The Facebookers weren't much upset by the very generous incentives, including 99-year land leases, that Prime Minister Nguyen Xuan Phuc and his Ministry of Planning and Investment propose to grant foreign investors who bring advanced technologies to the new zones. That is old news and only slightly controversial.
The thrust of popular anger, repeated in thousands of posts, was that the plan mortally threatens national security. It's argued that the great majority of the investors in these SEZs would be Chinese firms, and their privileged installation on three strategically important coastal sites would form a ready support base for invading forces from the north.
Many netizens speculated also that shady “real estate interests” would profit handsomely from such treachery.
Touching the third rail
Nothing upsets the Vietnamese public more than worry that their Communist leaders are cutting secret deals with China. To use an American metaphor, China is the third rail of the nation's public life, a subject so controversial that simply touching it can incinerate a political career.
On June 10, two days before the legislature was to vote, crowds of demonstrators turned out to protest in Hanoi, Ho Chi Minh City and elsewhere. In one city, Phan Thiet, they seized and trashed the offices of the local Communist Party committee.
In the event, the protesters had cause to celebrate, for on the eve of the demonstrations the prime minister pulled back the SEZ bill for further study. Phuc said he had been persuaded by “listening to enthusiastic and responsible contributions of members of parliament, scientists, economists, experts, voters and the people.”
In short, Vietnam's government has backed away from a battle it didn't need to win. That kind of good sense has been a distinguishing mark of Prime Minister Phuc's tenure.
Phuc has outperformed expectations since taking charge of Vietnam's government in the spring of 2016. As muted as his predecessor, Nguyen Tan Dung, was – by Vietnamese Communist standards – flamboyant, Prime Minister Phuc's steady hand at the helm is, say the nation's economists, just what Vietnam needs to leverage its current, and transient, demographic advantage.
Leading from inside
Phuc (pronounced 'Foop', by the way) is not Vietnam's supreme leader. Nor, unlike Dung, does Phuc aspire to replace Nguyen Phu Trong as party leader. He seems content to manage the national government, executing policies and initiatives that align with guidance from his peers in the 18-member party politburo.
Perhaps because General Secretary Trong and his closest colleagues have been preoccupied with flushing opportunists – mostly Dung's people – and other backsliders out of the party, Phuc has had a fair opportunity to play his own hand.

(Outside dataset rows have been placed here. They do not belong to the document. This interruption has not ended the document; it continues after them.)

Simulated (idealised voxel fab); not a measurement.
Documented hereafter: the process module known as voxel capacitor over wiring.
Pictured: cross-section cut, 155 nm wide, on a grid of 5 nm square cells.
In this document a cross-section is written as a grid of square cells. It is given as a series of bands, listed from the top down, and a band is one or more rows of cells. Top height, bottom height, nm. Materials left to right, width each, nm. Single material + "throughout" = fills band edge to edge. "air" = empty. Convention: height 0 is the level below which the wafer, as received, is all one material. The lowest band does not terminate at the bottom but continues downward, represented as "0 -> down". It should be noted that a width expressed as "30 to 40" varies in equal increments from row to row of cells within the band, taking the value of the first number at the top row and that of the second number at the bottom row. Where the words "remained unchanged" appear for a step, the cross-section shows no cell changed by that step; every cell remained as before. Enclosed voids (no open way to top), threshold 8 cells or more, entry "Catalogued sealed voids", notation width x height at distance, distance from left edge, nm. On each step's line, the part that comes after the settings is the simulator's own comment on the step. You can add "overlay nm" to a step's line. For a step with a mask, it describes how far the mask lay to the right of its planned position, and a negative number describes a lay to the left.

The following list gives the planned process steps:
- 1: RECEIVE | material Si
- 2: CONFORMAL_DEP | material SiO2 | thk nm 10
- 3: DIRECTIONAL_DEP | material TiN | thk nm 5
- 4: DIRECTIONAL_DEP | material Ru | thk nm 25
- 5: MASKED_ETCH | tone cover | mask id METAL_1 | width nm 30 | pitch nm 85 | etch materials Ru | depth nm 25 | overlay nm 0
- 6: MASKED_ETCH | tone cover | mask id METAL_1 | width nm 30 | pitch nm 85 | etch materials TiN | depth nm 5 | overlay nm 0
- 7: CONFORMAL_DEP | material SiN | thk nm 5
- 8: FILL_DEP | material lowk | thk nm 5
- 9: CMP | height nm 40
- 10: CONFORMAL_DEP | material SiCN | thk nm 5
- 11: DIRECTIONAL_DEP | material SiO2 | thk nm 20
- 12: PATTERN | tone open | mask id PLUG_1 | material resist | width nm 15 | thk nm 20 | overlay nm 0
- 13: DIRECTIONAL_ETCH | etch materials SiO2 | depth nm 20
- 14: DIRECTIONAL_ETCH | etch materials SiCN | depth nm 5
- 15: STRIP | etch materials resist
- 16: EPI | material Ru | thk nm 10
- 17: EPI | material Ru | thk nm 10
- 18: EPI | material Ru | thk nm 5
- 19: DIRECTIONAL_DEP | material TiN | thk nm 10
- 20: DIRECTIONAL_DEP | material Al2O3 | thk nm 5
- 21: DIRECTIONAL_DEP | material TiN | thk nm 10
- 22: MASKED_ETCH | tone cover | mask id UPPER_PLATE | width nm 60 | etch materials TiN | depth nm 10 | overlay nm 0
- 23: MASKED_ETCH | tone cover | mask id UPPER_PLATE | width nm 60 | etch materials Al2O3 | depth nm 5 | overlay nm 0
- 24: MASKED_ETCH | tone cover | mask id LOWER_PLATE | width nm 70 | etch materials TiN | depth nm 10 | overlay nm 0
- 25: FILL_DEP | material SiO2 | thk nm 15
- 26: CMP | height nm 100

Trong et al. are likely correct in their belief that the Communist Party's right to rule Vietnam for years to come depends importantly on their being perceived as the legitimate and incorruptible heirs of the cadre who vanquished first France and then the United States. Whether they can pull it off is another matter entirely, but it is not central to this story.
Growing wealth could threaten party
No less critical to the future of one-party dictatorship in Vietnam, however, is evidence that Vietnam is growing wealthy. Phuc's task is to demonstrate that ordinary citizens, not just the well-connected, can prosper under communist rule. He aims to persuade foreign enterprises to set up cutting-edge manufacturing operations in Vietnam. He and his advisors, cheered on by the World Bank, have embraced analysis that investor-friendly policies can sustain annual growth at or above its current near 7 percent rate for at least a decade to come.
Vietnam's commitment to the globalization of its economy is manifest in free-trade agreements with the European Community, Japan, Korea, the US and other advanced economies. Western businessmen acclaim the array of incentives that Hanoi offers investors. Many of these originated, to be sure, in Dung's decade at the helm.
However, it is Phuc and his closest associates who are credited with turning words – such as promises to streamline and speed customs clearances -- into action. Whereas the Dung government was notorious for institutionalized corruption, Phuc's government seems notably cleaner and more efficient.
A senior staffer of Hanoi's premier think tank, the Central Institute for Economic Management, told me in February that under Phuc, government policy is better coordinated and implemented. "We'll see steady implementation of reforms to free up markets for goods and services, and further," he said, "divestiture of state-owned enterprises is real. It's no longer just hot air."
Foreign investors pour in
Not surprisingly, foreign investment has been pouring into Vietnam, led by some of the biggest names in digital electronics. Foreign-owned companies in 2017 generated more than 20 percent percent of Vietnam's GDP and 71 percent of its exports. They are providing plenty of assembly jobs for a fast-growing blue-collar workforce.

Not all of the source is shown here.